Preheat oven to 425 degrees F. Toss cherry tomatoes with avocado oil, thinly sliced lemon rind, sugar, garlic powder, salt, and 1 tablespoon chili onion crunch. Place evenly on a silpat lined baking sheet and place in the oven to cook for 20 minutes. After 20 minutes, turn temperature up to broil and broil for 3 minutes, until blistered and slightly blackened.
Once the tomatoes go in the oven, add the cottage cheese to a blender or food processor and blend until completely smooth. Set aside in fridge for later.
In a small bowl, whisk together oil, freshly grated ginger, sliced green onion, 2 teaspoons of chili crunch, and a small pinch of salt. Set aside.

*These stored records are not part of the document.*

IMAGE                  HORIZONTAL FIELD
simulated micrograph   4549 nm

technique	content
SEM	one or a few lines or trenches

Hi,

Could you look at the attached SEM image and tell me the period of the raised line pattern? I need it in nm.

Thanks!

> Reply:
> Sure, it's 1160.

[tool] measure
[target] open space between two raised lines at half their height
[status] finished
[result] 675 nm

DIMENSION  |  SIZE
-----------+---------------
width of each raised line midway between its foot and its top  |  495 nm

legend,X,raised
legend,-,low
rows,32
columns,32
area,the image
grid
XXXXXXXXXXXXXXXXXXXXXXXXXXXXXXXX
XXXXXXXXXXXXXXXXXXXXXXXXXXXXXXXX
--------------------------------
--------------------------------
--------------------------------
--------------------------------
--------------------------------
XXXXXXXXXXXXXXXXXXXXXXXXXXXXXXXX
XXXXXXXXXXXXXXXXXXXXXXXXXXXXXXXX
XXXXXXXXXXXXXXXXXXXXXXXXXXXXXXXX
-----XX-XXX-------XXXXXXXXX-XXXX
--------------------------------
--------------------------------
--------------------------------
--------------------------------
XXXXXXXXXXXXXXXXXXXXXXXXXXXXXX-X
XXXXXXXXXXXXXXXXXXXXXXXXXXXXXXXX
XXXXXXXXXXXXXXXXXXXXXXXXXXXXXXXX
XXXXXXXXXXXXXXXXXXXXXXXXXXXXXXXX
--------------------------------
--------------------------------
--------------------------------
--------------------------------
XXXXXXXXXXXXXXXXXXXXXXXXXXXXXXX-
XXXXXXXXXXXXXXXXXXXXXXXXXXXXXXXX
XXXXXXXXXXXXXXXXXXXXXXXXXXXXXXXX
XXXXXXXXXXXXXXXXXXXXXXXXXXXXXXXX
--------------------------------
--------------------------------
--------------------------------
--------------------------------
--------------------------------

Lastly, place a medium sized nonstick pan over medium-high heat and spray with avocado oil spray. Sprinkle salt on both sides of the chicken. Once pan is very hot, place chicken thighs in the pan to sear. Let the chicken thighs brown for 5-6 minutes or until golden, then flip and cook for another 5-6 minutes or until the chicken hits an internal temperature of 165 degrees F. Let chicken rest for 3-4 minutes before slicing into strips.
Divide the whipped cottage cheese into two bowls and then do the same with the chicken. Squeeze a small amount of the japanese bbq sauce on top of the chicken then finish with dividing the cherry tomatoes between the two bowls and top with the ginger chili oil and green onions for garnish.